Wednesday 24 April 2013

Ripping your CD Collection – I. Metadata

It happens quite often.  People mention to me that they have started the process of ripping their CD collections to WAV files so they can start to play them through their computers.  And they haven’t paused to think it through before they start.  This is definitely an area where “look before you leap” or “an ounce of prevention is worth a pound of cure” can be held to apply.  Maybe I can help.

This is the first in a series of posts where I will talk about the real-world issues you will encounter when you take the plunge and commit to ripping your CD collection.  This mostly introductory post addresses the main predicament we face, and how we arrived to this juncture in the first place.

Part I    Metadata

I can’t think of anybody who has successfully made the transition from CDs to computer-based audio, and abandoned it to go back to CDs.  Once your music collection is safely tucked away on Hard Disk, the ability to navigate through it, to prepare playlists and collections, to browse intelligently – even to control it remotely using a mobile device such as an iPad or an iPhone – massively enriches the experience.  Even with a relatively mundane piece of software such as iTunes.  And serious high-end products such as Sooloos elevate the user experience much closer to the incredible possibilities that the brave new world of computer audio opens up for us.

My good friend ‘Richard H’ has something approaching 3,000 CDs in his collection.  They live in a selection of shelving units and cupboards that dot his listening room.  Richard knows pretty much where most of his CDs live, but occasionally some are hard to track down.  (Particularly if I’m the person who last put it away…)  Extracting full value from that collection involves not only knowing exactly where every disk sits, but also having a good memory for what tracks are on every one of those disks.  I’m sure many of you will identify with that.  But it is at least manageable.  Its what we’ve all gotten used to.

On the other hand, my sister Barbara works for a NPR radio station, WKSU, which is one of the biggest classical music stations in the world.  Their music collection comprises MANY THOUSANDS of disks, and their ability to function as a station relies to a great degree on the people who work there knowing how to find every last piece of music they own.  It is a nightmare of a task, and I have no idea how they manage that, but it seems they do it very effectively!  The thing is, with classical music, how do you organize a library of thousands of CDs with the sole assistance of a BIG shelving unit?  Do you do it by composer, by musical style, by period, by performer, by record label … or do you just stack ’em up one by one in the order you bought ’em?  There is no natural solution.  Particularly since, with classical music, a single CD can contain works by different composers, in different musical styles, of different periods, by different performers, and so forth.

But once you rip that library into computer files, there is an immediate, and very natural solution.  All that information is just data, and computers handle data very, very well.  The challenge, then, is to get all that valuable data off the discs and into the computer.  And that is where the problems start.  Because the data isn’t on the discs in the first place.
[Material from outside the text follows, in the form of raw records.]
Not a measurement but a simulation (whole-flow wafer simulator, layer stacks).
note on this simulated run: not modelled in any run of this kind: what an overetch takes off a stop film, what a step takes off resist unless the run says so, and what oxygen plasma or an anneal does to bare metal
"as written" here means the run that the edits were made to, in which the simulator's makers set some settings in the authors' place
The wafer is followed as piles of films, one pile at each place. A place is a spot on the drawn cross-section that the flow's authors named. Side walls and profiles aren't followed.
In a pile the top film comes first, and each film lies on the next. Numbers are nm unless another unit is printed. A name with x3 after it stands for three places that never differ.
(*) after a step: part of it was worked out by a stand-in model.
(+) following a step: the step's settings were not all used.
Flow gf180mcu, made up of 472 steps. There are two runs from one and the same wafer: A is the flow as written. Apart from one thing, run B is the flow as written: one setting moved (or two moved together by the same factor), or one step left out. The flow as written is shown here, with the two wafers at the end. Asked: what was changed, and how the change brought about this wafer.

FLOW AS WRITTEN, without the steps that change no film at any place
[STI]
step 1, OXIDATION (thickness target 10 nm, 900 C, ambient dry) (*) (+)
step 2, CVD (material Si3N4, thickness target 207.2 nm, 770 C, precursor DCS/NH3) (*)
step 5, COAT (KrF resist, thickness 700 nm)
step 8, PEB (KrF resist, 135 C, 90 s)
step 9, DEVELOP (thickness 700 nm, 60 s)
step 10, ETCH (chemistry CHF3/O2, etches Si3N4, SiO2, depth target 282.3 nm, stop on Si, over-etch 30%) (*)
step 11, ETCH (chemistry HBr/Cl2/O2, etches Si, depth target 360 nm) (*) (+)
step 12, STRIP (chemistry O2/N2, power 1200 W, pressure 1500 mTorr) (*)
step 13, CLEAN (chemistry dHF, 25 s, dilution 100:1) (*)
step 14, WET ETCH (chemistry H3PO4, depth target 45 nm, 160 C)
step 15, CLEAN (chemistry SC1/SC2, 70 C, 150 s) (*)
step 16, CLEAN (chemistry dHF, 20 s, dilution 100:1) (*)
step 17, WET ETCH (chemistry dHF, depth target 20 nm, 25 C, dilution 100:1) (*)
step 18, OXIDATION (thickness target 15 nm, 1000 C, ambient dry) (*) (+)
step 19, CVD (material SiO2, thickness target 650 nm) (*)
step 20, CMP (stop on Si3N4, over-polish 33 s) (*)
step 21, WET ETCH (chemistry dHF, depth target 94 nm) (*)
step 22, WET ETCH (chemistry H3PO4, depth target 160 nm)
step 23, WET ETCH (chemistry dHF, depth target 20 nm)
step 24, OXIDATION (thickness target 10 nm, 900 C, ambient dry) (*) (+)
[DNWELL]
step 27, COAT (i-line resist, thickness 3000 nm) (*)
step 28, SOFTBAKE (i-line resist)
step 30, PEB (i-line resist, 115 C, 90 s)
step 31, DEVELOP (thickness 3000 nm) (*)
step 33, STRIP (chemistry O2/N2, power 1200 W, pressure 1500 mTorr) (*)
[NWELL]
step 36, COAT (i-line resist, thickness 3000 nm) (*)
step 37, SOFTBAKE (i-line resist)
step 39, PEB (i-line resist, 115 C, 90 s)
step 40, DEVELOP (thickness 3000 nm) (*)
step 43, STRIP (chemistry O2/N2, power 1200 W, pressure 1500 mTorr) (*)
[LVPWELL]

All of the information that is relevant to the music on an audio disc is termed “metadata”.  Most of it is printed on the jewel case artwork, or in the enclosed booklet, but none of it is encoded on the disc itself.  Back when the format of the CD was devised, more than 30 years ago, the concept did not exist of wanting to read that information from the disc, and so nobody thought to standardize any method for putting it on there.  Finally, in the mid-1990’s, when a standard did emerge for combining audio and data onto the same disc, there was no interest – let alone any sort of agreement – in establishing a standard format for doing so.  So it never happened.

What did happen was what always happens when a stubborn industry fails to meet the needs of their customers.  The geeks step in and engineer a solution of their own.  In this case it was called MP3.  Techies realized that they could play their music on their computers, if only they could get their music in there in the first place.  The trouble was, music files were so darned HUGE that you couldn’t fit many on the size of hard drives that were available at the time.  It is easy to forget that way back then the capacity of a CD exceeded the capacity of most computer hard drives!  You had to do something to get the size of the files down.  That something was the MP3 format.

So it soon became possible to collect a fair-sized number of music files on your computer and play them using some custom software.  Of course, if you wanted to be able to properly manage the new music collection on your computer – or even just identify which tracks were which – you wanted access to some of that “metadata” that I described.  So the next thing the geeks developed was the ID3 “metadata” tagging system, which was a way to embed metadata into the same files that contained the music.  MP3 became a file format that would store not only the music, but also all of the information that describes the music.  It was a revolutionary development, to which the music industry responded with various enlightened practices including refusing to accept it, pretending it didn’t exist, and trying to ban it.

With the record industry standing off to one side with its head in the sand, the next thing the geeks did was to come up with huge on-line databases which “cloud-sourced” (as we would describe the activity today) all of this metadata, together with some very clever information that individual users could use to interact with it.  Using these on-line resources, you could insert a CD into your computer, some clever software would analyze the CD, correctly identify it, locate all of its metadata, and – Bingo! – automatically insert it into the resultant audio files as part of the ripping process.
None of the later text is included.